Mostly, what I tend to be interested in is relationships. I ask myself the questions, Who am I? What am I? What is another? What is life? What is love? What is this that yearns for connection? And when I contemplate these questions, they all ultimately merge into the same thing--a journey into relationship with Self and Another.
My yearning for Another seems to be a constant, as is my yearning for Self. When I am disconnected from Self, I seek connection with Another. When I am connected with Self, I also seek connection with Another. When I'm disconnected, I have the tendency to want Another to give me what I am not giving myself. Without sufficient connection with Self, I try to use Another to meet my own selfish needs. Needs intended to be met by Self.
This type of striving for connection with Another is exhausting. It is drains and demands. It asks Another to dedicate their energy and attention to feeding my hunger, a hunger that they can never satisfy. These demands on Another become endless and devouring and tax their goodwill towards the relationship.
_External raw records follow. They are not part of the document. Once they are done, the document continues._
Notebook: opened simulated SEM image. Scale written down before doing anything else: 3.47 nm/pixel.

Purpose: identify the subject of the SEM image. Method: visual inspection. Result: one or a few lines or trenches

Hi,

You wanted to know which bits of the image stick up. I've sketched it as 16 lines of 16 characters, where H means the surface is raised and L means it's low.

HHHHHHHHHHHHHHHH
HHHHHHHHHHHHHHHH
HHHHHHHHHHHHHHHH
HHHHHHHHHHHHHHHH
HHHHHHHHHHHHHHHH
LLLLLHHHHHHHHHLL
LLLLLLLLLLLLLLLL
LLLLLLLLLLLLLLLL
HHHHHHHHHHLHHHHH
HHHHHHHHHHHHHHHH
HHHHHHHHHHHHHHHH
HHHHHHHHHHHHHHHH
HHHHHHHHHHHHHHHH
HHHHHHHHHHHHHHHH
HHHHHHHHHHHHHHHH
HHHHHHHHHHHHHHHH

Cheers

Connection with, and love of Self, allows for a pure and unconditional connection with, and love of Another. It makes me more capable of loving Another for the Truth of what they are, rather than what I perceive they can give me. This places me in a position of connecting with and loving Another because I want to share joy, not because I need something from them. When I am connected with Self, my connection with Another stems from a pure unadulterated desire to love, which manifests very differently than a love that comes from a lack of unmet needs and the perception that Another can meet those needs for me. This love is free and spontaneous. It's dedicated to growth and it feeds upon itself.
The importance of how I choose to connect and love has become a very powerful understanding for me. As my connection with, and love of my husband has grown and evolved over the years, I started noticing many subtleties in the way we loved one another. Our love was intense and passionate, as well as safe and nurturing. I also observed that much of my love for him was attached to my needs, due to what seemed to stem from a disconnection with Self. I wanted him to take care me, to give me what I was unable to give myself. I also noticed that his love for me was oftentimes more about his needs for validation and security, rather than an actual desire to just love me in the totality of who I truly was. Although I felt loved and cherished, I also felt trapped by what he needed me to be. I felt a shift coming. We had such a comfortable sweetness in our relationship that a significant part of me resisted the beckoning change. A significant part in him too!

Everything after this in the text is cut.